For a Letter of Intent to become a legally binding contract, it must include three items:

  1. Agreement i.e. certainty of key terms;
  2. Intention i.e. a mutual intent to enter in a binding legal contract
  3. Consideration i.e. a price paid for works.

Should there be a scenario where the legality of the Letter of Intent is questioned, a court will look to identify the above.

Interesting Case Law

Ampleforth Abbey Trust vs. Turner & Townsend Project Management – Turner & Townsend were appointed as project managers for several projects at Ampleforth College. Kier Northern was appointed contractor at the advice of the project manager, based on an early start on site instructed via an LOI.

During the project, eight letters of intent were written and issued, with the contract never signed despite being substantially complete.

The contractor was ultimately four months late in completing the works, but as there was no contract in place the settlement reached was not as favourable for Ampleforth as it might have been. Ampleforth therefore began proceedings for professional negligence against Turner & Townsend. The judge awarded damages to Ampleforth on a loss of chance basis as the LOI failed to make provision for liquidated and ascertained damages.
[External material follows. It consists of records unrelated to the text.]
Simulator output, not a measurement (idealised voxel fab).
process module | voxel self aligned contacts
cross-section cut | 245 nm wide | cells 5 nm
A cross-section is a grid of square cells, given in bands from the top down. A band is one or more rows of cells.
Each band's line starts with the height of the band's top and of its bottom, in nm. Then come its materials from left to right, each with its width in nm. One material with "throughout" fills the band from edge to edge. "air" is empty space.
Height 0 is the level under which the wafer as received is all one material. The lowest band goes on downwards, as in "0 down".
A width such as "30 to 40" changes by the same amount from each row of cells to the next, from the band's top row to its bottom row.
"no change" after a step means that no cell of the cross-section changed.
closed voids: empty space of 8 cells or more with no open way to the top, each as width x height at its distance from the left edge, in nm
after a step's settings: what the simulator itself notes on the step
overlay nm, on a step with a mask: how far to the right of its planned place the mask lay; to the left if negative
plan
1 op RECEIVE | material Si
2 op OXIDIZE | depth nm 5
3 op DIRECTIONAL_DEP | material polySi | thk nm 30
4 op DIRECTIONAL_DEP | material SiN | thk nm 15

The takeaway being, avoid an over reliance on LOI’s as they do not cover all eventualities that a contract would. It also reduces pressure from the supplier to sign up to more onerous conditions when works are already substantially complete and previously unknown risks are better understood. A benefit to the receiver.

Twintec Ltd v Volkerfitzpatrick Ltd – This was a case that demonstrated the need for a dispute resolution clause when structuring an LOI. The High Court granted the Claimant an injunction to restrain the Respondent from pursuing adjudication on the grounds that the LOI did not incorporate the terms of the proposed contract (DOM/2 sub-contract) that was relied and acted upon for the appointment of an Adjudicator. While this may appear contrary to the Scheme for Construction Contract, the court viewed it from a different angle. Lord Justice Edwards-Stuart held that the validity of the Adjudicator’s appointment “goes to the heart of his jurisdiction” and unless appointed under the correct contractual procedure, the nomination and appointment will be invalid.

Wilson Smithett & Cape (Sugar) Ltd v Bangladesh Sugar & Foods Industries Corporation – The defendant, acting on behalf of Bangladesh Government, issued a tender for the sale of 10,000 tons of sugar cane. The plaintiffs were the second lowest bidder. The defendant upon instruction from their client decided to order an additional 10,000 tons and placed it with the second lowest tenderer (i.e. the plaintiffs) if they were agreeable to matching the successful tenderer’s bid.

Negotiations were conducted between the plaintiffs and the defendant. The plaintiffs sent a letter of offer to the defendant, which was to remain open until 2pm local Dacca time on 12 June 1981. The same day the defendants issued a letter of intent, which stated:

“We are pleased to issue this letter of intent to you for the supply of the following materials … all other terms and conditions as per your … offer dated June 12th June 1981‘. Including a performance bond to be set up within one week, which the plaintiff complied with.”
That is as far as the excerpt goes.